Sync Copy Engine vs Async Copy Engine in Nsight Systems GPU Metrics

Hello, I am trying to understand the meaning of the “Sync Copy Engine Active” and “Async Copy Engine Active” metrics shown in Nsight Systems.

In the Release Notes — nsight-systems 2024.5 documentation, I found the following description:

Copy engines are also exposed in the general metrics-set to better understand GPU activity for some architectures such as NVIDIA Ada Architecture. Synchronous copy engines are used in the graphics command sequences. Async copy engines are used in both compute and graphics to copy resources (typically) in the background.

I am using NVIDIA RTX 4000 Blackwell GPUs, and I can also see both Async Copy Engine Active and Sync Copy Engine Active in Nsight Systems.

However, I am still confused about how I should interpret these metrics.

My question is:

  • Should I understand this as
    “the GPU has copy engines, and Nsight Systems classifies copy-engine activity into sync and async categories”?

or

  • Does this mean
    “there are physically distinct types of copy engines, namely sync copy engines and async copy engines”?

If there is any official documentation or architectural explanation clarifying this, I would really appreciate it.

Thank you very much for your time and help.

Sync and Async are misnomers in CUDA use cases as these names came from graphics use cases.

In CUDA all copy engines are asynchronous to the GR (graphics/compute) engine. On most GPUs each copy engine can report active; there is no method in PM system to collect bytes count. CUDA memory copy trace can be used to understand when specific tasks are in flight.

Thank you again for your earlier reply.

I have one follow-up question about Nsight Systems.

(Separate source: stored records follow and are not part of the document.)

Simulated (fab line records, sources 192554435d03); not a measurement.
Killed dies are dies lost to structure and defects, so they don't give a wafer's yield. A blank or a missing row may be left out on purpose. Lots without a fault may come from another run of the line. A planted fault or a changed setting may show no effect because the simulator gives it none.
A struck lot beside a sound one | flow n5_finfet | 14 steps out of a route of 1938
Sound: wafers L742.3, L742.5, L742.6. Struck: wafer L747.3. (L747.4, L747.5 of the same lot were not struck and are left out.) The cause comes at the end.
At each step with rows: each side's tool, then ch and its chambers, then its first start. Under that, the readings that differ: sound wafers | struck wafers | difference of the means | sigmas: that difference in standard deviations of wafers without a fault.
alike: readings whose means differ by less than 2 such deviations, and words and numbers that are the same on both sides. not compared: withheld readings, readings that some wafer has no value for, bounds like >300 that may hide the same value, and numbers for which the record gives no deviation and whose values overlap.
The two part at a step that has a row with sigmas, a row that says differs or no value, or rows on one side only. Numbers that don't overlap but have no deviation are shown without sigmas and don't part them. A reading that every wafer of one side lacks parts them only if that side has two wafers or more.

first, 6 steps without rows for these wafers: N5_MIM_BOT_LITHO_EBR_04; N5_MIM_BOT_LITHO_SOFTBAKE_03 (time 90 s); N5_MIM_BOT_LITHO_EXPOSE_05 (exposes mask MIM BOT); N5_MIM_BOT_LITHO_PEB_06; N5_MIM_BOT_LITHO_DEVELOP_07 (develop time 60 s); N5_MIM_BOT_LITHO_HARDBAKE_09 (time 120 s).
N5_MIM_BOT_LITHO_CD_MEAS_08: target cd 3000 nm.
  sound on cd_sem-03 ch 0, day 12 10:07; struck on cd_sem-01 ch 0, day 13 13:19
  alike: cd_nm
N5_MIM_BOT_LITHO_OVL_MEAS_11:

In my microbenchmark, for the p2p_ce case, I enqueue the transfer on a destination GPU stream and call:

cudaMemcpyPeerAsync(d_dst, args.dst, d_src, args.src, args.bytes, s);

So the copy is issued from the destination GPU side in software.

In such a case, is there any way in Nsight Systems to determine whether the actual transfer is carried out by the source GPU’s copy engine or the destination GPU’s copy engine?

If Nsight Systems cannot reveal that level of ownership, please let me know as well.

Thank you again for your time and help.